This afternoon, one of the caller's to Hewitt's show brought up the mortality study published in The Lancet that estimated 655,000 Iraqis had died because of the war. Hewitt said the study had been "debunked" but he is wrong again.
Iraqi deaths survey 'was robust'
By Owen Bennett-Jones
BBC World Service
Monday, 26 March 2007, 15:53 GMT 16:53 UK
The British government was advised against publicly criticising a report estimating that 655,000 Iraqis had died due to the war, the BBC has learnt. ...the Ministry of Defence's chief scientific adviser said the survey's methods were "close to best practice" and the study design was "robust".
Another expert agreed the method was "tried and tested".
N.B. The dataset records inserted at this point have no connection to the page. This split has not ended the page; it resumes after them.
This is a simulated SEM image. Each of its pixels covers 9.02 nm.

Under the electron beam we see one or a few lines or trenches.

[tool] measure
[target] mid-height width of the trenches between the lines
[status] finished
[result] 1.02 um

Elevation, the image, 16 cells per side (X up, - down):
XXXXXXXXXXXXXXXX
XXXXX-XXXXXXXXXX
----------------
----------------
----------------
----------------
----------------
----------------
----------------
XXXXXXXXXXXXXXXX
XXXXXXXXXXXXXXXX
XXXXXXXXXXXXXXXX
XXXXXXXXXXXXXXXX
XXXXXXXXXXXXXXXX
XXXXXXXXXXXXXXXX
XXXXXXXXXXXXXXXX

...a memo by the MoD's Chief Scientific Adviser, Sir Roy Anderson, on 13 October, states: "The study design is robust and employs methods that are regarded as close to "best practice" in this area, given the difficulties of data collection and verification in the present circumstances in Iraq."
The reply from another official is: "We do not accept the figures quoted in the Lancet survey as accurate. " In the same e-mail the official later writes: "However, the survey methodology used here cannot be rubbished, it is a tried and tested way of measuring mortality in conflict zones."
If the Lancet survey is right, then 2.5% of the Iraqi population - an average of more than 500 people a day - have been killed since the start of the war.
The BBC World Service made a Freedom of Information Request on 28 November 2006. The information was released on 14 March 2007.